Java AWS CDK application to convert audio files to text using Amazon Transcribe.
Serverless application that converts audio files to text using Amazon Transcribe.
Source Bucket - S3 bucket where audio files are uploaded. Lambda Function - Lambda function that is triggered when an audio file is uploaded to the source bucket. The function converts the audio file to text using Amazon Transcribe and stores the result in the destination bucket. Transcribe - Amazon Transcribe job that converts the audio file to text. Destination Bucket - S3 bucket where the text file is stored.
- AWS Account
- Java 17 or later
java -version
- Maven 3.0 or later
mvn -version
- AWS CLI
aws --version
- Node.js 18.x or later
node -v
- AWS CDK - Install the AWS CDK Toolkit globally using the following command:
npm install -g aws-cdk
cdk --version
- CDK Bootstrap - Bootstrap your AWS account for CDK. This only needs to be done once per account/region.
cdk bootstrap aws://<account>/<region>
Clone the repository and navigate to the project directory.
git clone https://github.com/aws-samples/amazon-s3-lambda-transcribe-java-cdk.git
cd amazon-s3-lambda-transcribe-java-cdk
Run below build command from the root directory of the project.
mvn clean install
Change to the Infra directory of the project.
cd Infra
Quick deployment: This will deploy the application with default options that support 2 langauge conversion "en-US" and "es-US".
Run the below command to deploy the application.
cdk deploy
Custom deployment: This will deploy the application with custom options that support 3 langauge conversion "en-US","es-US" and "es-ES".
Please refer to this link for more Amazon Transcribe supported languages and use the language code as shown below.
Run the below command to deploy the application.

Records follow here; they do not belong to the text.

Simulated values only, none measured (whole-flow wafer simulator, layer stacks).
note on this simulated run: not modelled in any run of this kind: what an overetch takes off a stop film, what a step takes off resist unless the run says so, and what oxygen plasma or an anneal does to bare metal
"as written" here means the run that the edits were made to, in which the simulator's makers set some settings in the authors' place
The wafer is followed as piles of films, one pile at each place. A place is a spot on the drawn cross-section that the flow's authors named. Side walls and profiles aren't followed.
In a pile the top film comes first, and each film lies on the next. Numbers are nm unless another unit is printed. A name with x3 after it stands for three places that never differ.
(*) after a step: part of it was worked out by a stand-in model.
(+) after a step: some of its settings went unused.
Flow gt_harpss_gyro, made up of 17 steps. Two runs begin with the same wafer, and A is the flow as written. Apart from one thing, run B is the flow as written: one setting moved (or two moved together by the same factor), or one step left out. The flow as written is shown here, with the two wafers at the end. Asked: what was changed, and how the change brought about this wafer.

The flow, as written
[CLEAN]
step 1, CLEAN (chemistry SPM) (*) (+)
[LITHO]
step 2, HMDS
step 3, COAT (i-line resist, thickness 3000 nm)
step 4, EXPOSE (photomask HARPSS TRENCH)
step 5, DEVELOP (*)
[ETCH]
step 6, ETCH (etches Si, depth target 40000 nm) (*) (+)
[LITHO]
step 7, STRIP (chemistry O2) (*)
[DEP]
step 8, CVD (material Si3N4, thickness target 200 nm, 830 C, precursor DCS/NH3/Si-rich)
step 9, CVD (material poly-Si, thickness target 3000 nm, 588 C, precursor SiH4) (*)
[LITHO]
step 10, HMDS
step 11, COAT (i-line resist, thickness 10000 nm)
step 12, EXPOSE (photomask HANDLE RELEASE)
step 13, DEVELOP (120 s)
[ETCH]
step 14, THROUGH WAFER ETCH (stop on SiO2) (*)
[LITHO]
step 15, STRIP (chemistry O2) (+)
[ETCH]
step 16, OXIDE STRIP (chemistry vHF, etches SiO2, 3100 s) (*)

cdk deploy --no-previous-parameters --parameters transcribeLanguageCode=en-US,es-US,es-ES
AWS CloudFormation will create the below resources.
Source Bucket and Destination Bucket will be created with unique names.
Upload an audio file to the source bucket. The file will be converted to text and stored in the destination bucket.
Run the below command to delete the application.
cdk destroy